OddityBy Awnali Mills

Ada Roundtree is a kickbutt fifth grader.  Leopards in the cafeteria? No sweat.  Zombie rabbits? Child’s play. Ghost in the closet?  Don’t waste her time.  But her twin sister Pearl has won the Sweepstakes and is now gone and Ada is suspicious.  Things in Oddity aren’t what the grownups are telling her, and she won’t rest until she figures out where Pearl has gone.

I really wanted to like this book.  The cover is fantastic, and the book jacket description had me hooked immediately.

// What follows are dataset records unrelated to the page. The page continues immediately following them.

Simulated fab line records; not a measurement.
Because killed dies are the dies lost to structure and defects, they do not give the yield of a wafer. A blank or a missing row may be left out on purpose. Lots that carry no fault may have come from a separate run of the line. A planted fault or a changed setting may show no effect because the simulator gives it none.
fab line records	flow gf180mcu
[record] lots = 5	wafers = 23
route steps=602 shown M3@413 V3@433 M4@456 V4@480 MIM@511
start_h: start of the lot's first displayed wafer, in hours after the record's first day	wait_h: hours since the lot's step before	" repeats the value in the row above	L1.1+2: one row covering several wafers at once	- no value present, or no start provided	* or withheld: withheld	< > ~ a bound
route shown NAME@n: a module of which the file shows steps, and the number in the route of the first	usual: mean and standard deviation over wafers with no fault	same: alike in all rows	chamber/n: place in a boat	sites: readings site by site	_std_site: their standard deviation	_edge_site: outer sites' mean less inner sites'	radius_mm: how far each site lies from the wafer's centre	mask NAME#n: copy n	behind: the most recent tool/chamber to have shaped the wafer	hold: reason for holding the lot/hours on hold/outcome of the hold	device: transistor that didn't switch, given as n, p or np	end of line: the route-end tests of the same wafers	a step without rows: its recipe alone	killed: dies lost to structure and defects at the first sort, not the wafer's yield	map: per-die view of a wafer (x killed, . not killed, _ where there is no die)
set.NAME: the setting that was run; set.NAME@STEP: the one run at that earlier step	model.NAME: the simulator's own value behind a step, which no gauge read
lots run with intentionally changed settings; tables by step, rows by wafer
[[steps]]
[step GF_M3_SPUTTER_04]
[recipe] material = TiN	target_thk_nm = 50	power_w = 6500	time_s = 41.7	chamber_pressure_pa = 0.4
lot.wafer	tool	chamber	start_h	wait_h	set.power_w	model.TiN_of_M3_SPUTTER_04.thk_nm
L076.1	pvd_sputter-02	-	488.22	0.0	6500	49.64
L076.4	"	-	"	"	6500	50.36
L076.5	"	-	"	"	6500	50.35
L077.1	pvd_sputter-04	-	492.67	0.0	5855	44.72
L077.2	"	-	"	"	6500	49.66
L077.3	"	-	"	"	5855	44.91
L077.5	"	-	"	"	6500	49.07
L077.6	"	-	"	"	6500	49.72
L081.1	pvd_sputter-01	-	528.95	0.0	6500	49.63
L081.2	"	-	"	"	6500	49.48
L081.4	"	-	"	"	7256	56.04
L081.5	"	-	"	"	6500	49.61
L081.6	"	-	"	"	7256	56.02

Normally I won’t review a book if I didn’t finish it, but I just couldn’t power my way through this one, and I wanted to flag it for all of you.  Maybe you like three new weird things per paragraph over and over again.  I don’t.  And as Jack Gantos underscores in Writing Radar, (I really think I read it here, but I can’t swear to it) don’t highlight things in your writing if you aren’t going to do something with them.  Cannon keeps throwing one weird thing after another at us, but they just serve to obscure the story of a fantastically strong heroine.  Ada kept drawing me back, for seven chapters.  But I was sighing every time I picked up the book and I actively looked for other things to do instead of read.  Life is too short for that.  I kept hoping that Ada’s world would start making sense to me, but after seven chapters it still didn’t.  If a town is actively trying to kill you, why would you live there?  I don’t mind a weird world, but it needs to have some kind of strong internal logic to it, and Oddity’s weirdness was just too random for me.

I won’t be recommending this one.

Having said all that, the reviewers on Goodreads seemed to love the book.  Maybe it’s just me.